The state Legislature is moving slowly -- think "rush hour on Route 128" slowly -- toward requiring that all drivers use hands-free technology when using their phones in their cars.
Surfing the internet or texting your friend while behind the wheel is already illegal, but there are mountains of evidence showing the practice is deadly. About 3,300 people die every year in accidents caused by distracted driving, and another 36,500 are injured, according to the federal government.
Increasingly, however, cell phones aren't the only culprit. Advanced in-vehicle "infotainment" systems -- think of a dashboard display with radio, GPS, cameras and internet -- are proving to be just as distracting, according to new research by the AAA Foundation for Traffic Safety.
The systems are often too complicated to be operated through voice or touch command, and especially challenging for older drivers.
"Voice-command functions found in new in-vehicle technology are intended to help drivers by keeping their eyes and attention on the road," said Mary Maguire, director of public and legislative affairs for AAA Northeast. "Unfortunately, the complexity and poor design of some of these systems could cause more harm for older drivers, in particular, instead of helping them."
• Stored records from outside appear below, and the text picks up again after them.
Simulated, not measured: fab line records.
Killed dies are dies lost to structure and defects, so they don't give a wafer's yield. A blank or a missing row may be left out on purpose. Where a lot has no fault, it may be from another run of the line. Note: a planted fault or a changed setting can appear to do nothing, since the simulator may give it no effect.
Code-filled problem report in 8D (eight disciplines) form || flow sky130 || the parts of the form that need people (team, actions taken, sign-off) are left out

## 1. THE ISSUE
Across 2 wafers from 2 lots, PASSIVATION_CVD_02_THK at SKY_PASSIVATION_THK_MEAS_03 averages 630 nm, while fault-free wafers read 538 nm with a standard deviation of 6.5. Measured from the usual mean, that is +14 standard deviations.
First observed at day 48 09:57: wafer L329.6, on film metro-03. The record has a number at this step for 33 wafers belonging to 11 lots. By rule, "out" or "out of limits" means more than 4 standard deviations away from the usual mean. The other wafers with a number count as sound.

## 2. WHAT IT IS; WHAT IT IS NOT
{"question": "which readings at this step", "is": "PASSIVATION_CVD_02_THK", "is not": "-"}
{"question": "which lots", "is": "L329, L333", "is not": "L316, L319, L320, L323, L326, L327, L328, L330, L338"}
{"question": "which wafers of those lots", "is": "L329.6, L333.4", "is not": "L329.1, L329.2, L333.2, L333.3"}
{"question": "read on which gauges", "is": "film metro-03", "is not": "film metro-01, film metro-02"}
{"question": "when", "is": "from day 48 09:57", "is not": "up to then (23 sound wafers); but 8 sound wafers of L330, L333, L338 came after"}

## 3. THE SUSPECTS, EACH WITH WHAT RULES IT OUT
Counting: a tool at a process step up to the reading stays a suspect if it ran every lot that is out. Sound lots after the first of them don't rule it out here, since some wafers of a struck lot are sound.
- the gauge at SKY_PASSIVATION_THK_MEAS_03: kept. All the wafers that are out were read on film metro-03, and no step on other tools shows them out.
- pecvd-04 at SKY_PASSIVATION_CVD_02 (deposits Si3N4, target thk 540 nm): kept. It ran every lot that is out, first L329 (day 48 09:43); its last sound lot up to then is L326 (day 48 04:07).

The AAA study showed older drivers needed roughly five to nine seconds to use the system -- sending a text, changing the radio station, setting a GPS address. Taking your eyes of the road for just two seconds, however, doubles a driver's risk of a crash.
The news is especially concerning considering that by 2030, more than one in five drivers will be over 65.
Maguire called the issue "a design problem, not an age problem."
The AAA urged automakers to design infotainment systems that are easily used by drivers of all ages. That can be done by improving voice-command technology, simplifying software and repositioning the systems so drivers don't have to take their eyes off the road to use them.
Hands-free technology is supposed to make the roads safer. It's up to automakers to make sure it does.